About Bedford Versus Canada
In 2007 Professor Alan Young and his legal team represent myself, Val Scott and Amy Lebovitch in a law suit against the federal government saying the main laws designed to deter the sex trade were unconstitutional. In 2010 we won the suit completely. In 2012 the Ontario Court of Appeal upheld most of our victory. In 2013 the Supreme Court of Canada agreed fully with the lower court judge in a 9-0 decision. I offer here edited and augmented (updated) extracts from the first edition of my first book, Dominatrix on Trial.

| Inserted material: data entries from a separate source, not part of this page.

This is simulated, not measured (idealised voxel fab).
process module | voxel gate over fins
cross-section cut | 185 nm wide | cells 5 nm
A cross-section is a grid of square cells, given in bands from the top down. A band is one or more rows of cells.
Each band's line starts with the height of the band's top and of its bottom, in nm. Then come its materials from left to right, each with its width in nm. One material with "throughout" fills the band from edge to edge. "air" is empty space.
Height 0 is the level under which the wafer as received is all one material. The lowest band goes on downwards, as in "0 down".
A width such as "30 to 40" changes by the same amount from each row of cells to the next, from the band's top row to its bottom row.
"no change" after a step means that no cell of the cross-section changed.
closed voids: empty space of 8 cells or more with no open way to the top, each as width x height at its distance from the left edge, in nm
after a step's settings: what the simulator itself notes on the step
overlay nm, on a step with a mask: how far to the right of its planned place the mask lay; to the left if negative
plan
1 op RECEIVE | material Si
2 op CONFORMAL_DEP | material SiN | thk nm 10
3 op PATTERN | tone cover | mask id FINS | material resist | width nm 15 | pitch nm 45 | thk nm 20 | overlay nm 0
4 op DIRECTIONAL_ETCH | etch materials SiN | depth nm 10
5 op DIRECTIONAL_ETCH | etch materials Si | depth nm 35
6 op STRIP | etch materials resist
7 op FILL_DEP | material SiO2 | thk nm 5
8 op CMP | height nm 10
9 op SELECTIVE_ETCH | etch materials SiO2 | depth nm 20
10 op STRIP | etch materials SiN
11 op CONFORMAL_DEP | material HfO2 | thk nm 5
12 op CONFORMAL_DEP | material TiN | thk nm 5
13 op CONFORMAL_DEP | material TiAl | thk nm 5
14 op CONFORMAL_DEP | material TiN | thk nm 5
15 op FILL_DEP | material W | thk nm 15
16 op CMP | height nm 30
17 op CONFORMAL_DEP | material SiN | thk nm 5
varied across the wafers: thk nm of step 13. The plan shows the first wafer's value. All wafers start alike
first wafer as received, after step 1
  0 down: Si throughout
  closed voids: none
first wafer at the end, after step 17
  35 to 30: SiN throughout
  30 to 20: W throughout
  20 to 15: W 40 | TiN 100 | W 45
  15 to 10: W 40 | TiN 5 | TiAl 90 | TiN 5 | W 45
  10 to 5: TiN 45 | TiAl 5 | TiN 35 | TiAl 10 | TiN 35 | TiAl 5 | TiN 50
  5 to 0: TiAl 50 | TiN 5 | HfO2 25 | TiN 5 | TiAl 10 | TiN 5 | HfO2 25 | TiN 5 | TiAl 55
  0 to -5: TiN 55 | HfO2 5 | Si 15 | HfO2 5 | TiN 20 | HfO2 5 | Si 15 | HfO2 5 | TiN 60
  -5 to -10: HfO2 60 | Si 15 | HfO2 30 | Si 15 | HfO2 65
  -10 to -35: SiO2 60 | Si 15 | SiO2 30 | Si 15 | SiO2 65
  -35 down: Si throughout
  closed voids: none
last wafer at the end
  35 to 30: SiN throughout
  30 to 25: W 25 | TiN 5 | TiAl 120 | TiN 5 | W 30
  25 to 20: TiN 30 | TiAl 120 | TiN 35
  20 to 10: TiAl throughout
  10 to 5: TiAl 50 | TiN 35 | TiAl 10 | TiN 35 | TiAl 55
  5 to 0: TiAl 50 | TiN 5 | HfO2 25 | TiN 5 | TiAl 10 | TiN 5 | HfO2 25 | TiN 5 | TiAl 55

The specific legal arguments for striking down Canada’s prostitution laws centered on the fact that it was impossible for sex-trade workers, whose occupation is not illegal and who are overwhelmingly women, to pursue this lawful trade in a safe and secure environment. They are not permitted a secure premises, security guards, or even accountants. Their landlords can be charged. This means that a large underground industry arises, inviting the interference of pimps and organized crime, and these women are afraid to report it when they are abused by their pimps or crime bosses. If a prostitute goes to the police, she fears being charged, especially if she is the perfect recruit for prostitution: a young, female illegal immigrant who has been put to work in brothels and massage parlors and does not even know whom she is working for. Raids on these establishments are regular, and new ones open up as soon as old ones close. The point is that the prostitution laws are not constitutional, because they negatively impact a segment of society in a discriminatory manner.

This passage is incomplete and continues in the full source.